Activity-Based Reward Plans: 4 Basic Dos and Don’ts

By Heather Baldwin

Are you skeptical about the value of attaching incentives to sales activities rather than to revenue? If so, you’re not alone. Alan Rigg, author of How to Beat the 80/20 Rule in Sales Team Performance: A Step-by-Step Guide to Building and Managing Top Performing Sales Teams (80/20 Performance Publishing, 2007), says that managers frequently complain to him about “reward overkill.”

“A common objection is, ‘Why should I pay salespeople an incentive for something they should be doing anyway?'” he says. “This is a valid question. But a related question that’s equally valid is, ‘Is your compensation plan designed to encourage salespeople to perform enough of the right activities to accomplish the desired sales outcome?’ If it isn’t, activity-related incentives can help motivate desired behaviors.”

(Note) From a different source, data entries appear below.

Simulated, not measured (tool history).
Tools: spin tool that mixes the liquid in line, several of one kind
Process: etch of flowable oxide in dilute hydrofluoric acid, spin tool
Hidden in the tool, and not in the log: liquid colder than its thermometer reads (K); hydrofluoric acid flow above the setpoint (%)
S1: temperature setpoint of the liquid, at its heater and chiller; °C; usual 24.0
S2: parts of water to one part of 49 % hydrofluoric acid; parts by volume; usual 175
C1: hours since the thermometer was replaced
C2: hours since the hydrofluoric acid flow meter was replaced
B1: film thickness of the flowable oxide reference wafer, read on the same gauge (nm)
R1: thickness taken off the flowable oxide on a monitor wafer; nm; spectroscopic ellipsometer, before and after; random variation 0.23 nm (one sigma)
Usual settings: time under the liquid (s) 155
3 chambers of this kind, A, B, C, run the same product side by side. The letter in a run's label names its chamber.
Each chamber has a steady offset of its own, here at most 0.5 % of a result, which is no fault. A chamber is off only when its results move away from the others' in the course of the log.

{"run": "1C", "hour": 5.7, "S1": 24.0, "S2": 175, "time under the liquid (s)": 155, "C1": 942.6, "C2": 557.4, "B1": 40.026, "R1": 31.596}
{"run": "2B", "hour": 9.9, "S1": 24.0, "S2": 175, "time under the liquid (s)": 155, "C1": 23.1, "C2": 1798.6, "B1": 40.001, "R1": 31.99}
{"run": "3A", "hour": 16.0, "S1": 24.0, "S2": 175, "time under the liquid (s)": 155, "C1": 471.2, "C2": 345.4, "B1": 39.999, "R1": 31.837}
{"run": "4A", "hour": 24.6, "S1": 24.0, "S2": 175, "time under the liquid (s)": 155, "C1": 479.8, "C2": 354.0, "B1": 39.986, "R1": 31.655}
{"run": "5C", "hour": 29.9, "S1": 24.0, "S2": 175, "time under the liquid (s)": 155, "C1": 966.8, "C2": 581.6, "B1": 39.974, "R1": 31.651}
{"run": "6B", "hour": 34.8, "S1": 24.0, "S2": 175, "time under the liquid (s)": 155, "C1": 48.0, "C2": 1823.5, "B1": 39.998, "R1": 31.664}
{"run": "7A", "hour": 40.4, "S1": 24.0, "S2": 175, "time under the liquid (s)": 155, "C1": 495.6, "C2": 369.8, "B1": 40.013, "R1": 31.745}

So what does it take to roll out a successful activity-based incentive plan? Xactly Corporation founder and CEO Christopher Cabrera, who has more than 16 years of senior management experience in sales, marketing, and business development, offers the following tips:

  • Don’t use an activity-based incentive plan for senior sales reps or big-time closers.
    These programs are best for inside sales teams or call centers. “Activity-based compensation works better with younger, less experienced teams,” Cabrera says. “Senior, seasoned sales professionals are going to be turned off by that type of compensation. They want to get paid for closing deals.”
  • Do make the program visible online.
    What good is dangling a carrot that no one sees? “Nine times out of ten, management thinks it’s created this wonderful bonus or program, and you talk to individual reps and they have no idea it’s there,” Cabrera says. “An automated, Web-based program allows people to see, ‘OK, you asked me to make ten calls, and I made eleven,’ or ‘I’m down five calls; I’d better get my act together.’”
  • Do ditch the Excel spreadsheet.
    It’s vital to have an understanding between reps and the company about what the goals are and how they’ll be measured. That’s hard to do with a spreadsheet.

    “Excel is great, but it wasn’t designed to manage sales teams in this way,” Cabrera says. “For anyone using Salesforce.com, they can go to the Xactly app exchange, sign up, and get it working. No implementation. The hurdle isn’t nearly what people think it is, and the benefits are huge.”
  • Don’t use activity-based rewards as a substitute for good management.
    Rewarding reps for a certain behavior is OK, as long as it’s not a stand-in for the kind of good management salespeople need to ultimately make quota.

    “A lot of companies will use incentives on things like call reports, so that at the end of the week a field guy has to say, ‘I visited these ten accounts,’” Cabrera observes. “But the amount of money that you have to motivate a behavior is so valuable, to use it on, ‘Is your CRM system up-to-date?’ is a waste. I’m not saying that getting [salespeople] to use CRM or make a certain number of calls a day isn’t important, because those behaviors can lead to sales. But don’t water down the power of your incentive program by asking it to do what good management should be doing already.”

Anthony Cole, of the Anthony Cole Training Group, agrees with Cabrera on this point espectially. No matter what, he says, solid sales management is fundamental if managers want to create winning sales teams. No incentive program should be considered a replacement for a steady diet of coaching, assisting salespeople with developing prospecting messages, managing their territories, finding and qualifying opportunities, and all the other skills at which top reps excel.

“This is a puzzle with many pieces,” Cole notes. “If a sales manager is masterful about helping salespeople discover why the activities are meaningful to their individual success, and he or she is also good at coaching and motivating, and the company has a meaningful incentive program, then this kind of incentive will work, and you’ll see the results you’re looking for.”